The House on Monday voted to bar federal employees from downloading the video-sharing app TikTok on government-issued devices as part of a $741 billion defense policy bill.
The vote: Lawmakers voted 336-71 to pass the proposal, offered by Rep. Ken Buck (R-Colo.), as part of a package of bipartisan amendments to the National Defense Authorization Act. The prohibition would extend to members of Congress and congressional staff.
The background: National security concerns about TikTok, owned by Chinese tech giant ByteDance, have picked up steam amid fears that U.S. users’ personal information could fall into the hands of government officials in Beijing. TikTok has said it has never handed over user data to the Chinese government, and that it would not do so if asked. But the assurances have done little to assuage its critics on Capitol Hill and across Washington, who are now pushing for more sweeping action against the platform.
Buck called TikTok a “serious national security threat” during a floor speech Monday before the vote and said the data the company collects from U.S. consumers “could be used in a cyberattack against our republic” if shared with Chinese government officials.
What’s next: The House is expected to pass its version of the NDAA on Tuesday. The Senate will probably pass its bill later this week. The two chambers will then hammer out their differences in a joint conference committee.
Elsewhere in Washington: Calls to crack down on the social network are gaining momentum. The Senate Homeland Security and Governmental Affairs Committee on Wednesday is slated to consider legislation from Sens. Josh Hawley (R-Mo.) and Rick Scott (R-Fla.), S. 3455 (116), that mirrors the Buck-led NDAA amendment to ban TikTok use on federal devices. With passage in the House and a committee vote set for the Senate, the prohibition could soon become law in the U.S.

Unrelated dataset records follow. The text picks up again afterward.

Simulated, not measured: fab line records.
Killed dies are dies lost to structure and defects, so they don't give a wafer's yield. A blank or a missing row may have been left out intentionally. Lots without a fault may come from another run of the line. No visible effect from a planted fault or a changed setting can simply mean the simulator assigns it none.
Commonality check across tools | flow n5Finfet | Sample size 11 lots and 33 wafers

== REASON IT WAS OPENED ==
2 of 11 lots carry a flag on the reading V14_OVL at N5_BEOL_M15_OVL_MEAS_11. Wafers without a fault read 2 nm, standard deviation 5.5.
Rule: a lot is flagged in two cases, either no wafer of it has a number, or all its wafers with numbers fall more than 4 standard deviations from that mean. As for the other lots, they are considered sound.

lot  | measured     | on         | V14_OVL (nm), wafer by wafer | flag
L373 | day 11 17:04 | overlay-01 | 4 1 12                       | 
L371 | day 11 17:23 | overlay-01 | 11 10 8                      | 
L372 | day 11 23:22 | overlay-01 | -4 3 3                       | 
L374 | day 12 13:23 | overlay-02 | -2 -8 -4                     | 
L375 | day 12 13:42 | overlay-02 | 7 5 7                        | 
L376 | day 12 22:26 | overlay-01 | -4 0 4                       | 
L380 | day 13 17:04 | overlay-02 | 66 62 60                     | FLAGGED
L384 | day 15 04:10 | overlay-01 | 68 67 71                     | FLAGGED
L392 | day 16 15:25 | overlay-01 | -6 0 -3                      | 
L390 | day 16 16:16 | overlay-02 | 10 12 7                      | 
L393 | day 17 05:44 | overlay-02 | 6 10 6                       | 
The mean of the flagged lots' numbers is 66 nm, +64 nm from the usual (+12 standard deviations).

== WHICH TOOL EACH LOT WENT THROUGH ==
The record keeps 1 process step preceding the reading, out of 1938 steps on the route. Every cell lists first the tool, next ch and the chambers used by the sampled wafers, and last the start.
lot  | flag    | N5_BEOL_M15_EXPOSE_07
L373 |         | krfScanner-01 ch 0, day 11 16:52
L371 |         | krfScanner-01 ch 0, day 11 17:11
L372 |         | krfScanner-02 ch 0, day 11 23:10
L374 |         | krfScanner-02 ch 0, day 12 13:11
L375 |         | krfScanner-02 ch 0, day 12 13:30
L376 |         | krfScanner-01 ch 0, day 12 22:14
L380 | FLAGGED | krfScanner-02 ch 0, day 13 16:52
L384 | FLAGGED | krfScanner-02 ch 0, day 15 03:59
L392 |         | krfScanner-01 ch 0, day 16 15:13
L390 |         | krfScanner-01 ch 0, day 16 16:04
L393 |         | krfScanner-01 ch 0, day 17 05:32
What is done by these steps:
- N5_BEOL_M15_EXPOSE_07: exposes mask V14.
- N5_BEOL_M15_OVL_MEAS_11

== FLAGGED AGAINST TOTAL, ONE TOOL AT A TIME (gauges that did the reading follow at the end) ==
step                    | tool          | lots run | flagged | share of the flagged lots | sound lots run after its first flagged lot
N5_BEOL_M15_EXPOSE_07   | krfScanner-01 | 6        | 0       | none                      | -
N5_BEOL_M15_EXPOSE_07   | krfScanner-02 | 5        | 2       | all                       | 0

Top officials in the Trump administration, meanwhile, have said they’re considering a broader ban on TikTok and other Chinese-linked apps, and that action may be imminent. Secretary of State Mike Pompeo first revealed those discussions, telling Fox News: “We’re certainly looking at it.” And White House chief of staff Mark Meadows recently said the administration is weighing action against the app, adding that the move is expected to drop within “weeks, not months.”